English-language jazz dramedy "Lullaby for Pi" is a song we've heard way too many times before.
Though it tries awfully hard to sound different, English-language jazz dramedy “Lullaby for Pi” is a song we’ve heard way too many times before. Debuting Gallic helmer Benoit Philippon’s French-Canadian co-production — about a grieving musician who falls for an artsy nymph he meets in a hotel — is tiresomely offbeat yet never convinces as a love story, while its jazzman portrait is as cliched as they come. Despite decent turns by Rupert Friend (“Pride and Prejudice”) and Clemence Poesy (the “Harry Potter” films), “Lullaby” will see sleepy action during its minor French release. Overseas biz should be strictly video.
Since the death of his girlfriend, Josephine (Sarah Wayne Callies), for unknown reasons, down-and-out singer-pianist Sam (Friend) has retired from the music scene and spends his time sitting around the hotel room where he and Josephine first fell in love. Hoping the deceased will somehow call him up on the phone, he waits there in a rut until one day, the gorgeous, mysterious Pi (Poesy) comes crashing through the door (again, for unknown reasons) and decides to lock herself in Sam’s bathroom.
Thus, the couple’s quirky courtship begins, and then drags on and on in scenes that alternate among their whimsical conversations across the bathroom door, Sam’s slow return to the stage, and Pi’s “art,” which involves Polaroids, wall writing and, in one case, a sledgehammer. Inevitably, past demons come back to haunt the lovebirds, who harness their creative skills to overcome the issues holding back their happiness.
Clearly struggling with what’s supposed to sound like authentic American repartee, writer-director Philippon (who co-scripted the 2002 French thriller “Sweat”) provides plenty of boilerplate exchanges between the sprightly, often nonsensical Pi and the near-cartoonish tortured musician, who’s forever dressed in a crumpled jacket, hat and tie (which makes Friend the Englishman look more like Pete Doherty than like Bill Evans). Such jive makes the storyline difficult to stomach, and what could have been a moving tale of a man dealing with grief gets lost in the failed efforts to depict downtown coolness.
If the talk is hardly credible, the music, including cuts by singer-songwriter Charlie Winston (who performs in at least one scene) offers an elementary mix of spoken-word ramblings (“I’m in love with a bathroom,” Sam intones during one cringe-worthy performance at a hip-hop club) or else routine, unmemorable ballads. Even the settings — which are meant to be New York but can hardly be mistaken for the substitute cities (in this case, Regina and Winnipeg) where the film was shot — rotate among the typical hotel room, jazz club and back alleyway.
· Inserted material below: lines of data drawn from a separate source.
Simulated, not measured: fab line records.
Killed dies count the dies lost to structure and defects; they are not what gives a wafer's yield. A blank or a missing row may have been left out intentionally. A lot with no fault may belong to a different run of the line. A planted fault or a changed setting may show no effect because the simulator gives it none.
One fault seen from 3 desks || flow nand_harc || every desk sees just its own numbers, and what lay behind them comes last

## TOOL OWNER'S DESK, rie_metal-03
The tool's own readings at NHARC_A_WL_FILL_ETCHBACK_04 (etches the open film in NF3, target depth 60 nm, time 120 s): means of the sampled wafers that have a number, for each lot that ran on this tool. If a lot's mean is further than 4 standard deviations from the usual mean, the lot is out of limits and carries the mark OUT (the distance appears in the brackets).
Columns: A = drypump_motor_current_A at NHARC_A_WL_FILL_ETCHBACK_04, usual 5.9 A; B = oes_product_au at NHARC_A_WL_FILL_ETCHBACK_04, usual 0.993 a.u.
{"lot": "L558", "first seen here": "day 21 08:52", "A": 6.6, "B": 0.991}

Friend and Poesy perform well enough in problematic roles but never really sound as if they’re from Manhattan, or America for that matter — a fact the narrative ignores completely. As a cheerful hotel clerk, Forest Whitaker doesn’t provide much in terms of comic relief, while other supporting roles add little authenticity to the mix.
Colorful widescreen lensing by vet d.p. Michel Amathieu (“Someone I Loved”) is a plus.